Philips curve for a country with high inflation

my question is about the modeling of an economy with steady state positive inflation rate (net rate is 15% and gross rate is 1.15)
I have three ways
1- standard approach: linearization of the philips curve around the gross 1 and net zero steady stae inflation rate and ignore the positive rate. This method seems to be wrong.

2- the price indexation method

3- linearization of the philips curve around the gross non-one and net non zero steady state inflation rate.

Which approach is more correct?

Hi mmmoney,

Approach 1 is not suitable for your case.

Under Approach 2 indexation to trend inflation is used as a modeling device to muffle the very relevance of positive steady-state inflation. The theoretical and empirical grounds for this approach have been contested (in this respect, see primarily the criticism by Ascari and Sbordone (2014), section 3.6.1 at, previously discussed in Ascari (2004)

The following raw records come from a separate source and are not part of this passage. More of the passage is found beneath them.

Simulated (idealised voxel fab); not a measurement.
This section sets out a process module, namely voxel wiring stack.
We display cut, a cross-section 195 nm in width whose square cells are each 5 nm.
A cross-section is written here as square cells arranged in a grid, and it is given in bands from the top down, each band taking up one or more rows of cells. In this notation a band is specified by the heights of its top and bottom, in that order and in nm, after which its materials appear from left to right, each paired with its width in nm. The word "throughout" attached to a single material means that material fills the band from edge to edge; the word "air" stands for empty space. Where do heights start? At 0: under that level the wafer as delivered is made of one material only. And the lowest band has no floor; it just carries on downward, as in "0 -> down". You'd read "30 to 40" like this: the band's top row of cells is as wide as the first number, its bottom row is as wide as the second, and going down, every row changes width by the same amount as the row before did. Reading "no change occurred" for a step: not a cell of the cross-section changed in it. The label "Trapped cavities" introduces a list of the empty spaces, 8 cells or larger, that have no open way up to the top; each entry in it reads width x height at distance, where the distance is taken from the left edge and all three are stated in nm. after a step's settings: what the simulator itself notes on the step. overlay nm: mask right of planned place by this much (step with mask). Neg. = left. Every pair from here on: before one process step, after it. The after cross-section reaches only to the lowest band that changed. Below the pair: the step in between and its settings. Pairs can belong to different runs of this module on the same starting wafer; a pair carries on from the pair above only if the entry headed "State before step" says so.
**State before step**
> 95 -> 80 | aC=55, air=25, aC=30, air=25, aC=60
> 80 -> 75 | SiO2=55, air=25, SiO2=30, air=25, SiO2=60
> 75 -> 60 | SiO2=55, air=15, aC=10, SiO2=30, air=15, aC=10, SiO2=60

Approach 3 is economically inconsistent. See section 2.2.2 in Ascari and Sbordone (2014). The correct approach is therein explained.

For example code, see @jpfeifer’s

Dear. cmarch
many thanks for your answer

So based on your answer, I use the second approach (indexation)

No, indexation is not the correct approach to deal with trend inflation, as documented in the sources referenced above.
I would suggest you follow the example code and read the paper by Ascari and Sbordone (2014) and the sections highlighted in my previous reply.

To qualify @cmarch’s answer: evidence from most developed economies rejects the presence of indexing in micro-data. So it’s not a micro-founded approach to deal with trend inflation. Maybe your country is different.

many thanks for your answers.
My modeling is for Iran.The long-run(steady stae) inflation rate in Iran is about 15%. Based on your answers, I need to check whether the microdata confirms the existence of indexation in iran or not.
I will also read the mentioned papers.
many thanks

I have another question. I would be very grateful if you answer it:
in linearization of the Philips (in presence of the price indexation), is gross inflation in stedy state considered one(Pi=one?)? I am attaching my linearization file. If possible, take a look at it and help me. Did I do it right?
Many thanksmaxPtit.pdf (437.1 KB)

No, it’s not necessarily equal to one. Is there a reason you linearize by hand?

is there another way? We usually do the linearization by hand

many thanks

You can work with a nonlinear model. See e.g.

Yes, the nonlinear method can also be used. But in this case, solving the model becomes difficult.And it is generally recommended to use the linear method .is it not?

No, I think what @jpfeifer means is that you do not have to carry the burden of linearizing the model by hand.
Instead dynare can do this job for you.

Does dynare do this job?!! I didn’t know. What I have seen so far is that we either enter the non-linear model into the dynare or we linearize the nonlinear equations by hand and then enter the linear equations into the dynare

Yes, stoch_simul computes a Taylor approximation of the model around the deterministic
steady state and solves for the decision and transition functions for the approximated model.

You can manage the order of approximation with the option order which is 2 by default.

What do you think happens internally in Dynare if you enter the nonlinear model equations? It solve the model using linearization if you use stoch_simul(order=1). The mod-file linked above produces exactly the same output as the linearized version at

in the case that we enter the nonlinear model equations, we have to calculate and enter the steady state values of the variables and this makes it more difficult for us. But in the case that we enter the linear model equations, we consider the steady state values of the variables to be makes it easy for us

Now, if we use the indexation method, the steady state of inflation is non-zero for us. In this case, should we use the method of entering nonlinear model?

When linearizing, you linearize around the steady state. Except in very simple models without capital where the steady state drops out, the steady state values of the levels will be needed to set the parameters of the model. Thus, linearization does not make your life easier, it just shifts the problem.

If you have no idea about the steady state, then dynare can try to solve the static equations of the model for you. In this case it is typically a best practice to offer reasonable initial guesses for the steady state values. This can be done via an initval block.